Torq, the security hyperautomation leader, today announced IDC stated Torq Hyperautomation enables “automation of everything that can and should be automated” across modern SecOps in its new “How Hyperautomation Is Used to Reduce Gaps and Inefficiencies in Network Cybersecurity” spotlight. The eight-page report is the most detailed study of cybersecurity hyperautomation released to date. It emphasizes the changing of the guard from legacy SOAR towards this new approach being rapidly adopted by enterprises worldwide and increasing numbers of cybersecurity automation vendors.

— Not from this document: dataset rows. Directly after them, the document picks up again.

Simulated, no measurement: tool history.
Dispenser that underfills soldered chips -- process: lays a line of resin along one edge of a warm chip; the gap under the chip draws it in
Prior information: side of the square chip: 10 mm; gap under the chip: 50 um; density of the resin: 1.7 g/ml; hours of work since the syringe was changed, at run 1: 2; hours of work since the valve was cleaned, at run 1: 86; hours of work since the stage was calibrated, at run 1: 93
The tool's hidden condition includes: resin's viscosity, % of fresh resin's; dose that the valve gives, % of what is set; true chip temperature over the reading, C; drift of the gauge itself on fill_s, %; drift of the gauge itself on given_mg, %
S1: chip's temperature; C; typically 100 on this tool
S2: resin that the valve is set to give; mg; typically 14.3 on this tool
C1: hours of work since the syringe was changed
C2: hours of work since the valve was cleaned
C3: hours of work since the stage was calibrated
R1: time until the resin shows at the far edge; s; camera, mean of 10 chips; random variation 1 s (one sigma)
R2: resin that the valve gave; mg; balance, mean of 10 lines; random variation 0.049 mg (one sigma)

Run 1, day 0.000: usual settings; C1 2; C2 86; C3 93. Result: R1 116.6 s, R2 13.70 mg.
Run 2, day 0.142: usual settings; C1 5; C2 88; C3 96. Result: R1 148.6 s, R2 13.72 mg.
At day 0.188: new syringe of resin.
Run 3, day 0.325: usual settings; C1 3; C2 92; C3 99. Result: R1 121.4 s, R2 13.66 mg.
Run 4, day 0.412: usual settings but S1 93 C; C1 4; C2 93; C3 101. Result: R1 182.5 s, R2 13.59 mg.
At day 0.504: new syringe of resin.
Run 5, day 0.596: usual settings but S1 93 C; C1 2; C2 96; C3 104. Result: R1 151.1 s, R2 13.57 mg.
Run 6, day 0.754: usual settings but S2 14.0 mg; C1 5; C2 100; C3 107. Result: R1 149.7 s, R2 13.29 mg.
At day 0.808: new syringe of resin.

“There is a real concern that current cybersecurity approaches are not agile enough to keep pace with tool sprawl, new surfaces, data overload, and adversaries enhanced by generative AI,” the report states, as it describes the limitations of legacy SOAR. “What is common in all of these platforms is that they are only reactionary. Shift-left, the idea that security begins at the time of application development, is not taken into account. Insights about configurations, prevention, and drifting rules and policies only come up at the point of an alert. No matter how you slice it, the cybersecurity platform strategies of today are holding on by a narrow margin. Too many processes are still done manually.”
In contrast, the report explores how Torq Hyperautomation, which now includes Torq Socrates, cybersecurity’s first Tier-1 analysis AI Agent, transforms SecOps by using AI to hyperautomate key security operations activities, including alert triage, contextual data enrichment, and incident investigation, escalation, and response.
According to IDC, Torq Hyperautomation precisely combines intelligence signals from across enterprise security environments to drive autonomous remediation. It also learns and evolves as it accumulates and analyzes security events. Torq also introduces dramatic new efficiencies and incident response accuracy that alleviates the most critical challenges security analysts face, including alert fatigue, false positives, decreased visibility, and job burnout.
The report states Torq Hyperautomation’s key advantages include:
Visibility and control of heterogeneous network real estate, and all environments for all processes and role players
The ability to predict security gaps, proactively assess the network posture, and ultimately secure the network
An event-driven architecture as opposed to a SOAR alert-driven architecture that solves the issue of alert fatigue as the bane of security operations existence
Extensible capabilities using no code, low code, or full code with potential leveraging of generative AI to automate even more tasks
A straightforward, transparent deployment model that eliminates the hidden high costs of SOAR onboarding, training, and ongoing professional services
“The Torq hyperautomation approach is more comprehensive than what is offered in contemporary cybersecurity tooling,” the report concludes. “Cybersecurity should provide preventative measures as well as strong detection capabilities. A dissolving perimeter is problematic, which only bolsters the need for agility and automation. Torq is building a product philosophy that considers the practical construction of what a contemporary business looks like, and how workflow and detections should arise from this.”
“As one of the world’s most credible and influential analyst firms, IDC has provided extensive validation of Torq Hyperautomation’s unprecedented value in automating the most complex enterprise security infrastructures at dramatic scale,” said Leonid Belkind, CTO and Co-Founder, Torq. “This report reflects Torq’s incredible momentum as it delivers desperately-needed efficiencies and productivity enhancements for SecOps teams. Simply put, Torq is the antidote to SOAR’s ever-heightening inadequacies and the crushing alert fatigue that ensues. We’re proud to be at the forefront of the critical innovation that is hyperautomation.”